Researchers at the University of Southern California (USC) have developed a unifying approach that could inform the development of more effective techniques for the control of flapping wing micro air vehicles.
The researchers behind the study are part of the autonomous microrobotic systems laboratory, which is the inheritor of a research line that started at UC Berkeley more than 20 years ago, continued at Harvard from 2005 and arrived at USC in 2013.
“We, as a team, share the same dream of many in the microrobotics community; the vision of creating fully autonomous artificial insects that can operate intelligently in highly unstructured environments,” said Prof. Nestor O Perez-Arancibia, the principal investigator for the study.
“Personally, I am inspired by nature. Our machines, including Bee+, which is an amazing piece of engineering, still lag behind real insects in terms of aerobatic capabilities, actuation, sensing, computational power, etc.”
Perez-Arancibia has been conducting research into microrobotic systems for several years. He believes that all human-made machines could ultimately be improved if drawing inspiration from nature, for instance by observing and replicating the behaviour or characteristics of bees, butterflies and mosquitos.
In their study, Perez-Arancibia and his colleagues investigated the control of flying insects using two different experimental platforms: a Bee-like two-winged robot and the four-winged Bee+ micorobot developed at USC.
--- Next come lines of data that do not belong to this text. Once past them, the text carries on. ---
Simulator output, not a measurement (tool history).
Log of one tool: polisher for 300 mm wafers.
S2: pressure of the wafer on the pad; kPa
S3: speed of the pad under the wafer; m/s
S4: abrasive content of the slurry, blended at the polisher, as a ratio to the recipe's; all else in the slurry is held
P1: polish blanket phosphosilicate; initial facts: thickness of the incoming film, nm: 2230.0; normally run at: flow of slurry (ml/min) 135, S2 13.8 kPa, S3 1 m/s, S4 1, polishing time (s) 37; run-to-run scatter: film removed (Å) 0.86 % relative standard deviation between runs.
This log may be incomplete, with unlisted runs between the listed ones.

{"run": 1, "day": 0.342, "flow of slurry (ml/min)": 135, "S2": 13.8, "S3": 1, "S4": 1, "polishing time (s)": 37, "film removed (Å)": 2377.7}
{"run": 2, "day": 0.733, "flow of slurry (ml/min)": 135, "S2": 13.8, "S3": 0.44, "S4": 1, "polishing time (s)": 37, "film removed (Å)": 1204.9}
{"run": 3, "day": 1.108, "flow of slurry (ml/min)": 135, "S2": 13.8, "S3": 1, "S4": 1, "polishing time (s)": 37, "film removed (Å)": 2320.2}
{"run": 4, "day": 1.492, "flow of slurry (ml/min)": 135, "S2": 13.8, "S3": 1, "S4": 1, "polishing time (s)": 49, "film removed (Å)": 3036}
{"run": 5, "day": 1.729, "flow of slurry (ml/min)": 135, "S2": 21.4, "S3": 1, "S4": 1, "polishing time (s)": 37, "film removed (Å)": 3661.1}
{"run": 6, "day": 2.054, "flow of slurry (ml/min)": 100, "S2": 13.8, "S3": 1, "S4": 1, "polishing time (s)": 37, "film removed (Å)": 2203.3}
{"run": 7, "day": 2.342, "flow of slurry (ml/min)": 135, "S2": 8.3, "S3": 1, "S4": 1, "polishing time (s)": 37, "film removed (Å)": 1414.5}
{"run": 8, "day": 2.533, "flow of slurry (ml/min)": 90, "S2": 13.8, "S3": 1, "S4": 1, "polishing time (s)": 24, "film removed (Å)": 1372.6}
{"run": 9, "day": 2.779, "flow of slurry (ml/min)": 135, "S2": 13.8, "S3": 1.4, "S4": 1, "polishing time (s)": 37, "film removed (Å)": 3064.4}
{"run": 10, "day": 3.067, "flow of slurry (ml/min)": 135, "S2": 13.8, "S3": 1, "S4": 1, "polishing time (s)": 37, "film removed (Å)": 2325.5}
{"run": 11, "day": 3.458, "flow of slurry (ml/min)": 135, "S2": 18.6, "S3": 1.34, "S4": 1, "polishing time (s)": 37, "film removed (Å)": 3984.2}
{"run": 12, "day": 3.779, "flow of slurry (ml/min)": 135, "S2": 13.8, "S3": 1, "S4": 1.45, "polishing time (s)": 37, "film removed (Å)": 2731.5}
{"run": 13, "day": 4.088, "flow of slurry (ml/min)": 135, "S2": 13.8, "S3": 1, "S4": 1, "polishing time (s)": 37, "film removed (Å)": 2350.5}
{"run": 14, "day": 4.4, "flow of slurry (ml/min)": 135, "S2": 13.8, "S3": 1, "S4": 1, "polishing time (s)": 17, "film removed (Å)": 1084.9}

In a series of experiments, they were able to demonstrate that a technique that employs quaternion coordinates for attitude control, which is designed to control unmanned vehicles with four rotors, can be applied to drive both these robotic insects.
“We were able to simplify something that many researchers see as very difficult,” said Perez-Arancibia. “I like to believe that this is an instance in which intelligent modelling, we can understand and analyse seemingly intractable complex phenomena that can help us to develop better robotic designs, especially in terms of aerodynamic force generation, mechanism configuration and actuation.”
The results of the tests suggest that the generic strategy introduced could be used to control different types of artificial insects that share some common characteristics. While they specifically demonstrated the effectiveness of this strategy on a two-winged robot and the four-winged Bee+ robot, it could potentially also be applied to other insect-like microrobots.
Perez-Arancibia believes that by following a high-level control approach that decouples the problems of actuation and flight control, it is possible to identify general algorithms that can be employed in multiple platforms.
For instance, this approach could allow researchers to develop new algorithms for aerobatic flight employing 19-gram quadrotors that could subsequently be implemented on a 95-milligram, four-winged Bee+.
“This is relevant because as robotic flyers become smaller, they also become harder to fabricate, more difficult to handle and more expensive,” said Perez-Arancibia.
“Consequently, the fact that the same approach can be employed to synthesise controllers for platforms with weight differences as large as two orders of magnitude is significant and relevant from both research and practical perspectives.”
In the future, the approach introduced by this team of researchers at USC could inform the design and implementation of new controllers for insect-like microrobots.
In addition, over the next few months, Perez-Arancibia and his colleagues will be working on a different project aimed at creating the very first fully autonomous sub-gram flying artificial insect.
“Currently, the main limitation that has prevented microroboticists from achieving autonomous flight at the sub-gram scale is the extremely low energy densities of electric batteries,” said Perez-Arancibia. “We will achieve autonomy by employing artificial muscles powered by catalytic reactions.”